You know that part in a heist movie where the heisters are poring over a map figuring out how to get into the bank vault? “What if we cut the power to the basement?” one of them suggests. “No, that won’t work,” another says, “because it will trigger the alarm system.” “Okay, then we’re going to have to shut down the alarm system from outside.” “But that will initiate a lockdown and we’ll be trapped.” “Hey,” says another, “what about this sewer line that runs under the bank?” They’ve found the way in! Time to see if they can pull it off.
That’s Cryptark.
However, Cryptark looks and certainly plays like a twin-stick shooter. It’s not top down, but it’s in zero-G so it might as well be. You fly a suit of space armor around a space dungeon shooting robots. You’re a salvager trying to loot a derelict space hulk that’s not quite derelict, because its defense systems are still active. Overall, this is very much a rogue-like. You’ll find new weapons, you’ll upgrade your space armor, and you’ll explore increasingly dangerous randomized space dungeons. When you die, you’ve totally lost all your stuff and now you have to buy new stuff. Which you were going to do anyway, so the real penalty is that you won’t get any reward for that space dungeon. And since the next set of space dungeons is harder, you’ve fallen behind the difficulty curve. Maybe not permadeath, but perma-gimp.

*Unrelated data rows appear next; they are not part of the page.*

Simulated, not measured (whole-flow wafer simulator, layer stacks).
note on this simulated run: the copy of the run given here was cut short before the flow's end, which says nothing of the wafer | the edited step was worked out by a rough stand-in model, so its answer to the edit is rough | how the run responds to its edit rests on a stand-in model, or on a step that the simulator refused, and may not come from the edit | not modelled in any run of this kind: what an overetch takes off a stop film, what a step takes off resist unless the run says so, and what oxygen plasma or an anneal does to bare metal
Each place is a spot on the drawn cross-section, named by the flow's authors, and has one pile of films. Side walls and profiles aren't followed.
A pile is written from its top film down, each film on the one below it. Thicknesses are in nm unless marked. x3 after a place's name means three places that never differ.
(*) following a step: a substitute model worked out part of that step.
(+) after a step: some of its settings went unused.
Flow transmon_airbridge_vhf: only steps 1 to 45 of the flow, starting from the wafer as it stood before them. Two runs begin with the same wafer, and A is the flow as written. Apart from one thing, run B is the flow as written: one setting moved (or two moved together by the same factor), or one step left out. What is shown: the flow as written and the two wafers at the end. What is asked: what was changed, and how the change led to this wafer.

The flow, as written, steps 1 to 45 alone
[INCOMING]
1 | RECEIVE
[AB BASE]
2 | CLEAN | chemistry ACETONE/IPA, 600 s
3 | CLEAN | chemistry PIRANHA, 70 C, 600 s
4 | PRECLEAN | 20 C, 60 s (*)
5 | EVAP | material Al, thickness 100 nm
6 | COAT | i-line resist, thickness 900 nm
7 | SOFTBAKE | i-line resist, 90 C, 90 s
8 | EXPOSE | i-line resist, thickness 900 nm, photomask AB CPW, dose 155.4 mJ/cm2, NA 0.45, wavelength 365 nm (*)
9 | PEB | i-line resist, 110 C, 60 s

None of that stuff is unique. But Cryptark distinguishes itself for how the space dungeons aren’t dark inert dungeons. Instead, they are actively engineered to keep you at bay. Their automatic defense systems are sets of overlapping and interacting systems. Systems protecting systems protecting systems. Defensive guns, robot factories, alarms, shields, locked doors, sensor jammers, repair nodes. All of these protect the main core, which is your objective. Destroy the main core and the space hulk is yours to cash in.
You have 100% vision of the derelict (unless it’s got sensor jammers), including the locations and identities of all the robots. The plans are on the table for you to pore over. Disable this first, then that, then this, then move on the core. You’ve found a way in. Time to see if you can pull it off.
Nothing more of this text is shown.